ABUJA, Nigeria—Nigeria’s Federal Government has reassured governors from 19 northern states that the proposed tax reforms, currently before the National Assembly, will benefit all states by creating a fairer, more efficient tax structure.
This assurance follows a National Economic Council, NEC, recommendation to withdraw the current tax bills for broader stakeholder consultations, responding to concerns raised by the Northern Governors’ Forum, NGF, over a new VAT derivation model.
During the NEC meeting presided over by Vice President Kashim Shettima, Governor Seyi Makinde of Oyo State announced that the council agreed on the importance of consulting stakeholders to build consensus.
“The council therefore recommends the need to withdraw the bill currently before the National Assembly on tax reforms so we can have wider consultations,” Makinde said, underscoring the aim for an inclusive approach.
Federal Government’s Response to Northern Governors’ Concerns
Days prior, Northern governors had expressed opposition to the proposed derivation-based VAT distribution model, which prioritises VAT distribution based on where goods are supplied or consumed rather than where tax is remitted.
Speaking on behalf of the governors, Gombe State Governor Muhammed Yahaya argued that the model could disadvantage northern states, which produce a significant share of agricultural products that are often VAT-exempt.
Responding, the Special Adviser to the President on Information and Strategy, Bayo Onanuga, explained that the revised VAT model is intended to address “inherent inequities” in the existing system, which has historically favoured states with higher tax remittances.
“This means that states in the Northern region that produce the food we eat should not lose out just because their products are VAT-exempt or consumed in other states,” Onanuga clarified, adding that the reforms were structured to support all regions without bias.
Overview of the Proposed Tax Reform Bills
The federal government’s comprehensive tax reforms, developed after reviewing existing tax laws since August 2023, consist of four executive bills:
- Nigeria Tax Bill: Aims to eliminate double taxation and make the Nigerian economy more competitive by simplifying tax obligations.
- Nigeria Tax Administration Bill (NTAB): Seeks to harmonise tax administration processes across federal, state, and local levels for streamlined compliance.
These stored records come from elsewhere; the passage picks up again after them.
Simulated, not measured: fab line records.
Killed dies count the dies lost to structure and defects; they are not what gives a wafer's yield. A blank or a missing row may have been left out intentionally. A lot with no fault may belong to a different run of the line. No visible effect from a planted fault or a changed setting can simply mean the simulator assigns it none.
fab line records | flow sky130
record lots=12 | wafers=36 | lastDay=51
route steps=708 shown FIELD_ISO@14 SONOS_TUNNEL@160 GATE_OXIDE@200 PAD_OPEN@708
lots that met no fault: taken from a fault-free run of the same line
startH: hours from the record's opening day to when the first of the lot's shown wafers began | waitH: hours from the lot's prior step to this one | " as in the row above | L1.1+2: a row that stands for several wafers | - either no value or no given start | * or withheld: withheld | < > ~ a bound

- Nigeria Revenue Service (Establishment) Bill: Proposes renaming the Federal Inland Revenue Service (FIRS) to Nigeria Revenue Service (NRS) to reflect its mandate as the revenue agency for the entire federation.
- Joint Revenue Board Establishment Bill: Proposes establishing a Joint Revenue Board (JRB) to coordinate federal and state tax authorities, including a Tax Ombudsman Office for complaint resolution.
Onanuga emphasised that these reforms do not propose new taxes or higher rates but instead focus on simplifying and coordinating existing tax structures to reduce redundancy.
“The tax rates or percentages will remain the same under these reforms, which aim to ensure equitable tax obligations without adding to Nigerians’ financial burdens,” he stated.
The reforms also address efficiency and job creation by unifying tax administration and minimising overlaps among federal, state, and local tax authorities.
“Without reform, the inefficiency will persist,” Onanuga said.
The federal government asserts that these changes are essential to modernise Nigeria’s tax system, ultimately benefiting all states and contributing to national development.
While consultations continue, the administration remains committed to fostering understanding and building an equitable tax system that serves the interests of every region.